Friday, February 18, 2011

This Week

Well. I got no pictures for ya. I really like having a photo or two. Oh well. This has not been the week for photos...and I keep saying I'll catch up my mercies list...and I will...

Oh, but I've got lots to share! I'll start with this past Sunday. After working around the house till late, then Baby waking right as we went to bed, I was dead Sunday morning. I turned the alarm off and let myself sleep a bit longer than normal. BB was not home, having left super-early to help with some things at church. I woke up to my room bathed in sunlight and a little person skittering out my bedroom door. CA then came to me and said, "They bwought you breakfast, mommy." I sat up, put on my glasses, and saw it: a cookie sheet, set on my cedar chest, with yes, breakfast on it!

LC and EG had made me scrambled eggs and some leftover coffee cake. They included napkin and fork and hot black coffee (BB had made a pot before he left). There was a little note threaded through the tines of the fork: To mom: the one who always makes breakfast for us. Love, EG and LC. Wow. After a short, short night and with an allergy headache that morning, having them be so thoughtful and kind was the biggest encouragement, sweet to my soul. And you know, they actually put together their own breakfasts most days of the week! Precious girls! (and we made it to church nearly on time, too!)
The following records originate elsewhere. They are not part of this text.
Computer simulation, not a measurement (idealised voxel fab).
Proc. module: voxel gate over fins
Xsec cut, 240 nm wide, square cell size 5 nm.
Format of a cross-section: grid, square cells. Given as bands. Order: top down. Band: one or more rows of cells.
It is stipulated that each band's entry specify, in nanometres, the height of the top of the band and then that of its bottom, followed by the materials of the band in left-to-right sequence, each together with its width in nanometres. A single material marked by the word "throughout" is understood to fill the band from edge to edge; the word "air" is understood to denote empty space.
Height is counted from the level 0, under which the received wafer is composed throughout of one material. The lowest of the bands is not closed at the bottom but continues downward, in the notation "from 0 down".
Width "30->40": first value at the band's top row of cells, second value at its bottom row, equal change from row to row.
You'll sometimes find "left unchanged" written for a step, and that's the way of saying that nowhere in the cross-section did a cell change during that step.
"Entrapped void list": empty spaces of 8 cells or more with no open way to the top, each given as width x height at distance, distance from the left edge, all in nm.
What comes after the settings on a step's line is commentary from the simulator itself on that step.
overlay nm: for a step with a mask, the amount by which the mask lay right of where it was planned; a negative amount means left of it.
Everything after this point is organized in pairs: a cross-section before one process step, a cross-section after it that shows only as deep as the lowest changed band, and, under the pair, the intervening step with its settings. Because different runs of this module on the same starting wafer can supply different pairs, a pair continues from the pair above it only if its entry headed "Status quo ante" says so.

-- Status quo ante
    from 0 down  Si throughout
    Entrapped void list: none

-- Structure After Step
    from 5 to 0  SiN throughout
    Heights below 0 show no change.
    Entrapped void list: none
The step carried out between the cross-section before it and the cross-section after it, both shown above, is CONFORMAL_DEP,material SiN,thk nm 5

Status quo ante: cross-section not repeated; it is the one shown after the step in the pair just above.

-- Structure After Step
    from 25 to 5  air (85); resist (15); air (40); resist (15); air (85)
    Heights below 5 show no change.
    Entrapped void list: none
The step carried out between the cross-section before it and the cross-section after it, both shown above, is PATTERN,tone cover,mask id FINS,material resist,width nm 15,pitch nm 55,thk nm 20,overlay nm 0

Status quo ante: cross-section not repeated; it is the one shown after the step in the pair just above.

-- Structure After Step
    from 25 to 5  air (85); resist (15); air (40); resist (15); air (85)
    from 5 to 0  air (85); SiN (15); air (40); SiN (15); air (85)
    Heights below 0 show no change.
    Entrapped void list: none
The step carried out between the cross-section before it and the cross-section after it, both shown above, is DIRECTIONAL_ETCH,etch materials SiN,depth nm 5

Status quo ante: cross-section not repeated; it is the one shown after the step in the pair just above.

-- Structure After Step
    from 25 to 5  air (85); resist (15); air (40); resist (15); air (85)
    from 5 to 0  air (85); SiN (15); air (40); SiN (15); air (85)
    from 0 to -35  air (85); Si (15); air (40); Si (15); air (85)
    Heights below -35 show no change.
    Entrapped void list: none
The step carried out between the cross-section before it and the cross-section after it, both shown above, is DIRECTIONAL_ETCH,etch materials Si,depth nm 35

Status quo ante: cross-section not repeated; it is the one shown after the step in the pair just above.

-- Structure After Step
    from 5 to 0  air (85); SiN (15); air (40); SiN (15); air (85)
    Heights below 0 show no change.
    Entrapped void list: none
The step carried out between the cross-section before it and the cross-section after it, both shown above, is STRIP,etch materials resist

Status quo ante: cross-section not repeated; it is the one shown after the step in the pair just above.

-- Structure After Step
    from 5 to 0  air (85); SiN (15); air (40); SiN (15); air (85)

So, I keep thinking about the Israelites and how God had them be on the ready, bags packed, eat standing up, shoes on, prepared in every way to flee Egypt. Obviously, we're not fleeing anything. Rather, we're headed away to retrieve someone who belongs with us here. But it feels like we're living life "eating standing up" for now. We've had no word yet on when we can leave. Every week we live and work hoping we hear by the end of Thursday, so we can throw our things together and leave on Friday afternoon. God is in loving control of this. It is hard for all of us to wait, but He reminds me that giving me my will rather than His own would be bad for me. Holding out in faith for His will results only in good all around.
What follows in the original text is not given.